June 14, 2013 at 2:10 am

John Niyo

Brandon Knight's role remains Pistons' biggest question mark

Auburn Hills —At least the Pistons have a point guard on the roster now.

But it’d be a good idea if they found another one soon. Because as Maurice Cheeks, the team’s new head coach noted Thursday at his introductory news conference, “The game certainly is played a lot different than when I was a point guard.”

Certainly, he’s right, though even at 56 Cheeks still looks like he could hold his own on the court. But the need for a floor leader remains in today’s NBA, and it’s a need the Pistons haven’t adequately filled since trading away Chauncey Billups in the fall of 2008.

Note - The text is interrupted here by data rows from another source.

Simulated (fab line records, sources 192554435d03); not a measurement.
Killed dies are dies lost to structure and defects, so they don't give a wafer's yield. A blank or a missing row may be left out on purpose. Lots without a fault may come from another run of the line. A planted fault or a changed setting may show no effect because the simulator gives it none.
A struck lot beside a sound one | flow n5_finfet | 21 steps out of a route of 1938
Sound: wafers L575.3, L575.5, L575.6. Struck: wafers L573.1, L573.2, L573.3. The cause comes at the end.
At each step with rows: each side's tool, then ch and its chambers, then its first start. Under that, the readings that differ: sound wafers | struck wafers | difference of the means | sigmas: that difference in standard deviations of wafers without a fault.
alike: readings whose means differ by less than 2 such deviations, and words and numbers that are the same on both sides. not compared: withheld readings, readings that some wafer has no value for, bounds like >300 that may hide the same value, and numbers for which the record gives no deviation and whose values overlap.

They tried in the draft — first with Rodney Stuckey, then with Brandon Knight — and again this past winter with the trade for Toronto’s Jose Calderon. But since Calderon’s scheduled to be a free agent this summer, and his name wasn’t mentioned once Thursday by either Cheeks or general manager Joe Dumars, you do get the sense he’s moving on.

If true, that leaves the Pistons stuck with the same two-headed coin in their pocket, and a couple of nagging questions: What do they really have in Knight, their 2011 lottery pick, and what do they do with Stuckey, who is entering the partially-guaranteed final year of his second NBA contract in Detroit?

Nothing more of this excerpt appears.